For those of you who aren’t comic book fans, Starman was one of the best titles of the last 20 years or so. Published by DC Comics, it was a book about legacy and history; not only was it the story of Jack Knight, a young man forced into taking up his father’s mantle as his city’s resident superhero, but it was the story of Opal City and its inhabitants, a disparate group who proved that the past still lives with us. The Wild West, Victorian London, the age of piracy and the age of the Rat Pack all came together to help tell Jack’s story. And yet, for such a large canvas, it was really a book that thrived on relationships – relationships between the characters, and between the characters and history. It’s a fantastic book, and well worth checking out.
But let’s narrow things down, because this is yet another of my twelve blogs of Christmas. Reading writer James Robinson’s Starman follow-up The Shade reminded me that there was a Christmas issue of Starman. Published in 1997, with art by Steve Yowell, ‘Christmas Knight’ tells of Jack’s meeting with Pete, a homeless guy with nothing to wear except a stolen Santa suit and no possessions except a locket containing a photo of his deceased wife and son. Only now the locket has been stolen…
The story isn’t, of course, about a stolen locket. Partly it’s about grace – Jack and Pete’s quest brings them into contact with a number of men on the fringes of society, forced into crime due to a lack of food or shelter, and while Jack is the protector of Opal City, he’s also smart enough and wise enough to realise these people aren’t a threat – he ends up giving them money to buy Christmas lunch. “Ain’t you going to arrest me?” one of them asks; “Not tonight.” Jack replies. While this quest takes Jack into corners of his city he’s not altogether familiar or comfortable with, there’s a sense of ‘there but for the grace of God…’ US census data released today reveals that almost 50% of Americans are now either low income or living in poverty. We live in economic times in which any one of us could end up in Pete’s situation.

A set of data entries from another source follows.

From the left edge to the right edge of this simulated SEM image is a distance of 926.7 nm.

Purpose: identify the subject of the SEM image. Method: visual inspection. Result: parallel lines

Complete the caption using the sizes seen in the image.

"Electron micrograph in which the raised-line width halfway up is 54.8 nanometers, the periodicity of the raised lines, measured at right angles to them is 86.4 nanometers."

And that’s another theme of the issue, and of Starman in general – everyone has a story. In other issues we discover that a super villain collects old transistor radios, and that Batman’s favourite Woody Allen film is Crime and Punishment. It’s not a surprise that we learn that Pete is a veteran of the Korean War, that he knows CPR… Everyone has a story. That’s another strength of Starman, its regular hints of stories that we never see, throwaway lines that point to a bigger history than we ever learn. That Big Issue vendor you pass in the town? He’s got a story full of twists and turns and complex characterisation. Sure, we know this in our heart of hearts, but how often do we suppress that knowledge? Christmas is a time to remember this.
And so Pete ends up spending Christmas dinner with Jack and his friends. While we don’t really get to see dinner, the preparations for it that we do see, interspersed with Jack’s quest, point to it being a redemptive meal – one of the attendees is seeking forgiveness from his family, another gets to spend Christmas with the woman he’s started to love from afar, and a former supervillain gives this family of heroes a priceless signed first edition of A Christmas Carol (the film version of which Jack was watching earlier in the issue – as the second most famous Christmas story of redemption and restoration, it getting namechecked twice is important). A joke is made about the name’s of the dinner’s female attendees – Faith, Hope and Charity – but these virtues are present throughout the issue in more ways than one.
After all, it is Christmas.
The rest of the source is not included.